Hashim Amla became the fastest South African batsmen to reach 5000 ODI runs a run-a-ball 66 in his 101st innings and set South Africa up to take the series lead. He starred in a 99-run third-wicket stand with AB de Villiers, in which runs were scored at 6.82 to the over before de Villiers and David Miller posted 123. That ensured even when South Africa fell away and lost 5 for 34, they still had enough despite the two-hour-45-minute rain interruption.
West Indies’ target was adjusted to a 229 off 33 overs and then 226 off 32 overs when rain returned again but they were only in with a chance of chasing it when Chris Gayle was at the crease. He plundered 41 runs off 24 balls but his high-risk style of play left him vulnerable to an early dismissal. When it came in the sixth over, it sparked a top-order collapse of 4 for 38 which gave way to a lower-order folding of 6 for 46. Imran Tahir claimed three of those wickets chiefly through well-executed googlies and sliders to bring up his 50th ODI scalp.
Jason Holder, in his first match as captain, would have wanted more from the men he said were ready to show fight. He shouldered the bulk of that responsibility when he opened the bowling, brought himself back on at crucial times, tasked himself with targeting the South African lower-order and ran an impressive 9.8 kilometres in the field but he learnt that one man cannot do the job on his own. Just ask Gayle.
After missing out on Wednesday night’s T20, also at Kingsmead, with a recurrence of his back problem, Gayle approached this innings as though it was two days’ ago. He flung his bat at everything, despite the steep target. “I am trying to understand it, but I can’t,” Michael Holding lamented, when discussing Gayle’s strategy, or lack thereof. It only took the introduction of Dale Steyn to cause Gayle to run out of luck and allow South Africa the only inroad they needed.

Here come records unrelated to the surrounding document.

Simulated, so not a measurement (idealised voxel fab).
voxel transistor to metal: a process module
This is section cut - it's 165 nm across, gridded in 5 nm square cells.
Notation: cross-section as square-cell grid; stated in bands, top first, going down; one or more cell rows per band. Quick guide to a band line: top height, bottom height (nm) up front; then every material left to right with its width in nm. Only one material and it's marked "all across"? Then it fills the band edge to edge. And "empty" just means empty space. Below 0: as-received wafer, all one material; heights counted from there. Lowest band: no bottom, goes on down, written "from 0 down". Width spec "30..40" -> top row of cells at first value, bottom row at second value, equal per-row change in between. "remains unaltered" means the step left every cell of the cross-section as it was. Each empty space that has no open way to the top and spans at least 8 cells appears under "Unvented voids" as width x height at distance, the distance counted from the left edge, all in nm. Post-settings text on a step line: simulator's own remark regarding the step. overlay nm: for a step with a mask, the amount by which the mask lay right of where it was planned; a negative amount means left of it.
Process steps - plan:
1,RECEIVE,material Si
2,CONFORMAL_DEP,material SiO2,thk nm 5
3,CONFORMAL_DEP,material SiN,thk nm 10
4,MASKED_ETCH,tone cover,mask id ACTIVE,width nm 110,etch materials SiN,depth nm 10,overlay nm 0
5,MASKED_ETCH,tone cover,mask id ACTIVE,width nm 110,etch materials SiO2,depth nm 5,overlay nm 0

Gayle should have modelled his innings on Amla’s to start with. He saw off a tricky opening period, when Jerome Taylor found the right length to dismiss both Rilee Rossouw, who racked up a fifth duck in 10 innings, and Faf du Plessis, a first duck in 61, in the Powerplay. But West Indies failed to cash in on their early breakthroughs and lost their lines.
They offered so much width. Amla was able to treble his score from 13 off the first 19 balls he faced to 39 by the time he’d faced 40. AB de Villiers, sent in earlier than usual at No. 4, was also off to a speedy start. 17 runs came off 15 balls.
Andre Russell tried to make the extra bounce work in his favour by holding back his length but the South African pair were quick to pounce on anything short. They brought up a hundred inside 17 overs and a massive total was looming but Amla was in such a hurry to get there, he underestimated Russell’s arm. He was run-out but South Africa’s momentum was not.
They promoted David Miller ahead of JP Duminy and de Villiers immediately adjusted his pace. He slowed down to allow Miller to settle and the pair formed the spine of South Africa’s total. They shared the highest partnership of the innings of 123 runs and batted for a ball shy of 20 overs, to take South Africa to the brink of a flourishing finish as West Indies flagged in the searing heat.
It was only when both holed out that West Indies had the opportunity to come back into the match. Russell used fancy footwork to run Farhaan Behardien out – the second time on this tour his boot has ushered the ball on its way to breaking the stumps – had Duminy caught behind off a short ball and Philander in the deep before a storm swept through.
It was accompanied by gale-force winds, of the literal kind, which only made it more difficult for South Africa when they took the field and met the other Gayle-force. West Indies were off to a flier but they needed support from the rest of the line-up, particularly the experience.
But Marlon Samuels was run out lazily, Dwayne Smith was deceived by a slider and Jonathan Carter beaten by the googly. Vernon Philander was rewarded for consistent effort towards the end and Steyn cleaned up the tail as the inevitable outcome was completed.